The chief justice drafted his opinion carefully, methodically, logically, upholding one argument after another against the very conclusion he would finally reach. When he did reach it, many were surprised, quite a few were shocked. He was accused of betraying not just his party's interests but the very logic he'd followed right up to his last change of course.
John Marshall's decision in Marbury v. Madison, the decision that enshrined the principle of judicial review in American constitutional law. That principle isn't explicitly mentioned in the Constitution even though it could be readily inferred; Marbury v. Madison spelled it out definitively.
After reciting every argument why William Marbury, his fellow Federalist, should receive his commission as a justice of the peace in the District of Columbia, the chief justice refused to order the new secretary of state to deliver it. Even though John Marshall himself had sought, unsuccessfully, to have it delivered when he was acting as John Adams' secretary of state in the waning hours of the Adams administration.
Indeed, like Mr. Marbury, the chief justice had been one of the many "midnight appointments" that the country's last Federalist president had made in an attempt to keep the judiciary from being shaped by the incoming administration of Thomas Jefferson.
But the chief justice withstood the partisan temptation to order Mr. Marbury's commission delivered. He had a larger object in mind. He rejected his fellow Federalist's plea on the ground that it had been brought to the wrong court. He reasoned that, according to the Constitution, the Supreme Court heard only appeals in cases like Mr. Marbury's -- that it was not a court of original jurisdiction. And the Judiciary Act that had given his court such jurisdiction was in conflict with the Constitution and therefore void. It was the first time an Act of Congress had been declared unconstitutional. It would not be the last.
The chief justice had sacrificed Mr. Marbury's commission but secured the authority of his court and the American judiciary to overrule legislative acts. His historic decision made the judiciary the final arbiter of American law -- an immense power indeed.
His old rival Thomas Jefferson knew just what John Marshall was up to, and complained bitterly. But it was too late. Mr. Jefferson had been outfoxed by his fellow Virginian. And the principle of judicial review was firmly established in American law and history.

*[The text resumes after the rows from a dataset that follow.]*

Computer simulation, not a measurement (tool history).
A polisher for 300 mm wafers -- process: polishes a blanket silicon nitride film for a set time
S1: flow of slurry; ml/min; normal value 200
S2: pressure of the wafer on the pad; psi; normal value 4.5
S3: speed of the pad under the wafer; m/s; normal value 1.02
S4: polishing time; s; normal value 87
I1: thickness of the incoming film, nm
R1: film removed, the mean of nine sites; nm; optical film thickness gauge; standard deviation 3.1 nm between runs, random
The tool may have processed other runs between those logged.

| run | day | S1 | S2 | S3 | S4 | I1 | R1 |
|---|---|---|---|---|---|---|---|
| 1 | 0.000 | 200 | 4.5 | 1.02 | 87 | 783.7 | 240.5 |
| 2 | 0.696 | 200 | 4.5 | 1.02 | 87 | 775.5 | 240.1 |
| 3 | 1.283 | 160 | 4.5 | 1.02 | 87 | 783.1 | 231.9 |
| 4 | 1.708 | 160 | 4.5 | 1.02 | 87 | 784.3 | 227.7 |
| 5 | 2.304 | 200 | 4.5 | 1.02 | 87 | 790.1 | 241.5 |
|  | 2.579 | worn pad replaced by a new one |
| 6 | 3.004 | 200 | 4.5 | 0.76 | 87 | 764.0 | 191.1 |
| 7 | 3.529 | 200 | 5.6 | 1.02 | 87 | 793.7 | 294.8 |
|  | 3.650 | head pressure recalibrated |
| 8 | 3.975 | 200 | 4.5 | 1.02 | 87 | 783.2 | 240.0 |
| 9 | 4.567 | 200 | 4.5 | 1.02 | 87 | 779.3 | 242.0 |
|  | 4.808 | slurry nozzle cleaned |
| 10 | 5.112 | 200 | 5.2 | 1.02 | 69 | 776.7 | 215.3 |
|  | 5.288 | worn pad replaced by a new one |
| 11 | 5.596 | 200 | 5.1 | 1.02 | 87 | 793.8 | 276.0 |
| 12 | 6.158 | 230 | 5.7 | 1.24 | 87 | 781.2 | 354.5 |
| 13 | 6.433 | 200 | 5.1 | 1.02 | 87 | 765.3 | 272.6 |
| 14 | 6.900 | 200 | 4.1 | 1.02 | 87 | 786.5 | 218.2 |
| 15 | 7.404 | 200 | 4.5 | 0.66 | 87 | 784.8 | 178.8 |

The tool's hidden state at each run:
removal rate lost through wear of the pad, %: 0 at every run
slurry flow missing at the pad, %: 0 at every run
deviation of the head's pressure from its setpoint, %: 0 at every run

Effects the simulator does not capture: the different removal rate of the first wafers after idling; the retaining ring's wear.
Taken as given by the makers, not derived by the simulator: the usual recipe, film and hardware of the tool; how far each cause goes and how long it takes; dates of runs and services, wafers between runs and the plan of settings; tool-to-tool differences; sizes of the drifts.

Now another chief justice of the Supreme Court has handed down an unexpected ruling, sorely disappointing the partisans who had once cheered his appointment. His was the decisive vote on the court for this administration's new health-care plan, aka Obamacare.
Who'd a-thought it?
Only those who anticipated that, more than partisan advantage, this chief justice would value a principle -- that of judicial restraint. Or as he called it during his confirmation hearings, "judicial modesty." Didn't conservatives used to think such modesty a good thing in a judge, as opposed to that catch-all accusation, judicial activism?
Throughout his judicial career, John Roberts has emphasized the dangers of the courts' overreaching. Instead he has recognized the value of judges' deferring to the other branches of government, those that represent the popular will, and whose leaders are regularly held accountable to it at the polls. Unlike federal judges with their lifetime appointments.
Isn't judicial restraint still to be admired? Even if the law being deferred to is one that is deeply troubling. As the chief justice said of the federal judiciary in his majority opinion, "It is not our job to protect the people from the consequences of their political choices."
This chief justice's opinion in National Federation of Independent Business v. Sebelius may lack the crystalline logic of John Marshall's historic decision in Marbury, but not every chief justice can be a John Marshall. He was unique. Such a man, and jurist, may come along only once in a republic's history, and then only in its formative phase.
The essence of this latest instance of judicial restraint is that We the People have a right to our own mistakes. And the right to correct them. The chief justice now has recognized and respected a political decision made, appropriately enough, by our politicians. If it was the wrong decision, if it ought to be rethought or even revoked, changed in various particulars or reversed altogether, that is what elections are for.
The genius of American politics is its capacity for orderly change, its instinct for consensus. A new one waits to be shaped Tuesday, November 6.